May be it is 5 year, 10 years or 15 or 25, but retirement is sure and you are going to retire one day! The decision when to retire is a significant personal decision but to have a good corpus built for your to retire secured is of prime importance.
Retirement plans provide you with financial security so that when your professional income starts to shrink, you can still live with pride without compromising on your living standards. Given the high cost of living and rising inflation, retirement planning has become all the more important.
Now the question arises that since we all are contributing to EPF or some LIC/SIP Mutual Fund policies, what is the needs of a Retirement Planning?
Need of Retirement Planning
This may seem like a trivial question, but you might be surprised to learn that the key components of retirement planning run contrary to popular belief about the best way to save for the future. Further, proper implementation of those key components is essential in guaranteeing a financially secure retirement.
India's average life expectancy is slated to increase to over 75 years by 2050 from the present level of close to 65 years. Lifespans have been increasing due to better health and sanitation conditions in the country. However, the average number of years of employment has not been rising commensurately. The result is an increase in the number of post-retirement years without regular income. Therefore it is more critical now than ever before to ensure regular income for life after retirement.

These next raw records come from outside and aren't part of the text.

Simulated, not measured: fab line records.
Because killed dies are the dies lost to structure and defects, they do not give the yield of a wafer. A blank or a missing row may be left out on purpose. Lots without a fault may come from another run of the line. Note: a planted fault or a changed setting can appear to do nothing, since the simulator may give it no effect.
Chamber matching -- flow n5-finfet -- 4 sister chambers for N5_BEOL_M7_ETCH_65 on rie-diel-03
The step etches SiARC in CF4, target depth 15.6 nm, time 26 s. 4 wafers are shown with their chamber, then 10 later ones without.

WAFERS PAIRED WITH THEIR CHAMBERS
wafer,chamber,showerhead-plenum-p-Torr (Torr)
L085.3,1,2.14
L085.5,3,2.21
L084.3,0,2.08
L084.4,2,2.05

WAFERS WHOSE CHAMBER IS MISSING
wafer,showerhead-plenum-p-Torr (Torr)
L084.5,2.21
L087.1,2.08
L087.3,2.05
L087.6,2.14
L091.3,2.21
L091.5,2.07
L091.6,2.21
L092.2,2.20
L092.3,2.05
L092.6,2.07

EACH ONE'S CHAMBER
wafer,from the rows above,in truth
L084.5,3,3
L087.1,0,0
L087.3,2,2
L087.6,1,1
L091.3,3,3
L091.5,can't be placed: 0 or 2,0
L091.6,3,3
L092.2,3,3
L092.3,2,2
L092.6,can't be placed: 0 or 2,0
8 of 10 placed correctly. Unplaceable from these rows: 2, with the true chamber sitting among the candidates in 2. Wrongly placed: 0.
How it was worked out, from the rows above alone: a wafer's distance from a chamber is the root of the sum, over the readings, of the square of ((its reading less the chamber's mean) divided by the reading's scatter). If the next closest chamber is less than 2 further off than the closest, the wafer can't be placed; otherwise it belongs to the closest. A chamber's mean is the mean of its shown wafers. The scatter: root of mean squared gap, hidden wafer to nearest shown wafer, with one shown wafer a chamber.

How do I plan for my Retirement?
So now that we've been through the important parts of the why, let's start tackling the how of retirement planning by asking main retirement question: "How much money do I need to retire?"
Here I am listing various ways to help you build a corpus for your retirement.
1. Start Saving Early
Your savings should not run out while you are alive. You need to calculate the corpus amount required for retirement based on when you want to retire, how much you need to spend every month after retiring, inflation, tax and investment returns. You need to be very careful in factoring in inflation when planning for retirement. In addition, you need to have sufficient cover with adequate health insurance too.
2. Calculate Your Retirement Corpus
Accumulate money for your retirement. You can then to proceed to accumulate funds for early retirement, if you plan so. This way you can break your targets and hence it gives you psychological comfort to know that even if you are forced to retire early there is no reason to worry since you have factored in early retirement in your financial plan. Do not forget to analyse your liabilities.
3. Take help from a financial planner, if required.
Do not fall prey to get-rich-quick schemes because higher returns go hand in hand with higher risk that you cannot manage as you near retirement. Protection of capital is the name of the retirement game.
4. Take Calculated Risks
Your portfolio should contain different asset classes. By investing in a diversified equity portfolio, you take a calculated, not blind risk. Equities beat all other asset classes for long run, so investing in retirement specific ULIPs is an important option for those who want to retire early.
The other advantage of saving for retirement through life insurance policies is that it provides protection and takes care of your spouse’s retirement event in your absence. Additionally, these plans, which allow indexation, address the consumer concern of inflation on retirement corpus.
5. Keep On Evaluating Annual Cash Requirements Periodically
The monthly income required after retirement will be an important criteria for deciding the retirement corpus. If you are comfortable with spending less, you need to be careful in drawing a budget for cash requirement after retirement.
6. Take one LIC Pension Plan on top of Market Option.
Tax deferment is an important tool for early retirement. Tax deferment means paying less tax now. If you pay less tax, you have more money to save. You need to pay tax on FDs on maturity even if you renew them. In life insurance, 1/3rd of your maturity corpus is tax-free and the balance you can invest in Annuities, which are taxable.
7. Find out some ways to have an income after retirement
Every individual in their life have a hobby for instance teaching, advising and reading. Even after retirement, you can have an income by way of a hobby or interest. You need not work on a regular schedule. You can be a trainer, a blogger, a consultant, or an advisor in your chosen field to generate additional income and keep yourself engaged after retirement.
Bonus
If you are able to generate this kind of income, you can retire early. To retire early you need to have a sound financial plan. Professional assistance from a financial planner is always useful if you desire to retire sooner and retire richer.